Calls it necessary to preserve nondisriminatory platform for independent voices
The Writers Guild of America West is a strong supporter of a California bill that would create state net neutrality rules to replace federal rules against blocking, throttling and paid prioritization eliminated by the FCC last December.
WGAW leadership, led by union president David Goodman, made that clear in a letter to State Sen. Scott Wiener, who last month introduced SB 822, Restoring Net Neturality in California, billed as one of the most comprehensive state efforts to restore the FCC's rules.
"Now that the FCC has abdicated its authority to protect a free and open internet, California has a responsibility to fill that void," WGAW wrote.
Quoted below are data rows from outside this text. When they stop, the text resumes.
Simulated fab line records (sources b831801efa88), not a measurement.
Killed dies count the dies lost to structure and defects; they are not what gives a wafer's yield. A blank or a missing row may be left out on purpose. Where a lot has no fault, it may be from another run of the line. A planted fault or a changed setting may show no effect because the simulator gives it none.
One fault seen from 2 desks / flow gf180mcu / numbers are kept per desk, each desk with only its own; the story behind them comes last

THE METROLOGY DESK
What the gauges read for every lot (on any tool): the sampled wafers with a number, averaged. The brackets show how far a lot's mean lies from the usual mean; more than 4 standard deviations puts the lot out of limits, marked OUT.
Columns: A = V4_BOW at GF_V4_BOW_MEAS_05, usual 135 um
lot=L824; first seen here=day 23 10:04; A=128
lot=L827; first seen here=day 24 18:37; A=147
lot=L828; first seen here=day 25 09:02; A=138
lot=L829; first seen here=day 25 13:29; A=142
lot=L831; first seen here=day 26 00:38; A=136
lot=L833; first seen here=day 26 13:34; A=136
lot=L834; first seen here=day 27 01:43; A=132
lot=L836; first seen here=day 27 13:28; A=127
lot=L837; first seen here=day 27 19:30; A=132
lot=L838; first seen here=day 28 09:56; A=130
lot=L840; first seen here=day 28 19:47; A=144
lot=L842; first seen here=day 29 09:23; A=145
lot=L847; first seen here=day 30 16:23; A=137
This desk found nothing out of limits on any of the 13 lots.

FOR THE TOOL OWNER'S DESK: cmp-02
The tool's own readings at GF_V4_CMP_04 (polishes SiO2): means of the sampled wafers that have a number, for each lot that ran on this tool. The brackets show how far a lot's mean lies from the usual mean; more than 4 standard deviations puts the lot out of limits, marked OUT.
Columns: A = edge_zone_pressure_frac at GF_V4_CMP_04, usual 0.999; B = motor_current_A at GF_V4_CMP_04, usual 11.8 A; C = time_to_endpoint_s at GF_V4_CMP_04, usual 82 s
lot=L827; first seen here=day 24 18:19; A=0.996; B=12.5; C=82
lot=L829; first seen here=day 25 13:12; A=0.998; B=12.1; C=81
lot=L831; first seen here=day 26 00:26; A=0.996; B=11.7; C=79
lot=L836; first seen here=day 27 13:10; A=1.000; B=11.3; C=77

The guild long argued that a neutral online platform is necessary to provide opportunities for nondiscriminatory access to independent creative voices and diverse content, including the burgeoning online market for video. WGAW points out that in 2017, its members were working on more than 100 online originals.
WGAW argues eliminating the rules threatens that market because ISPs can act as gatekeepers to benefit their own video, traditional and online.
Related: USTelecom Says "Hell No" to State Net Neutrality Laws
Also backing the law are Demand Progress, Consumers Union and a host of net neutrality activist groups.
The FCC order eliminating the federal net neutrality rules also said state efforts to reinstate them were pre-empted, so a court fight is brewing given the efforts by California and a number of other states to either pass new legislation or mandate net neutrality in contracts for government broadband.
According to one of the host groups, the fate of the bill, which ISPs oppose, will likely be decided April 17, when the Senate Energy, Utilities and Communications Committee decides whether to advance the bill.
The California bill would add various online practices to the Consumers' Legal Remedies Act's definition of "certain unfair methods of competition and unfair or deceptive acts or practices" in the provision of goods and services in the state."
Those unfair methods would now include blocking, throttling, paid prioritization -- and specifically paid zero-rating plans -- among other things (see below).
ISPs can zero-rate in application-agnostic ways, but can't do so in exchange for being paid by a third party. Zero-rating plans are ones in which third parties subsidize an ISP's exclusion of accessing their site--say streaming a bandwidth-heavy video--from a user's bandwidth allowance. It is both a way for the edge provider to drive traffic to its site and for the ISP to differentiate service.
The bill would also tie access to the state's Universal Service Fund broadband subsidies to adhering to the new net neutrality rules and apply net neutrality to interconnections, which the FCC did in the 2015 Open Internet order and the current FCC reversed.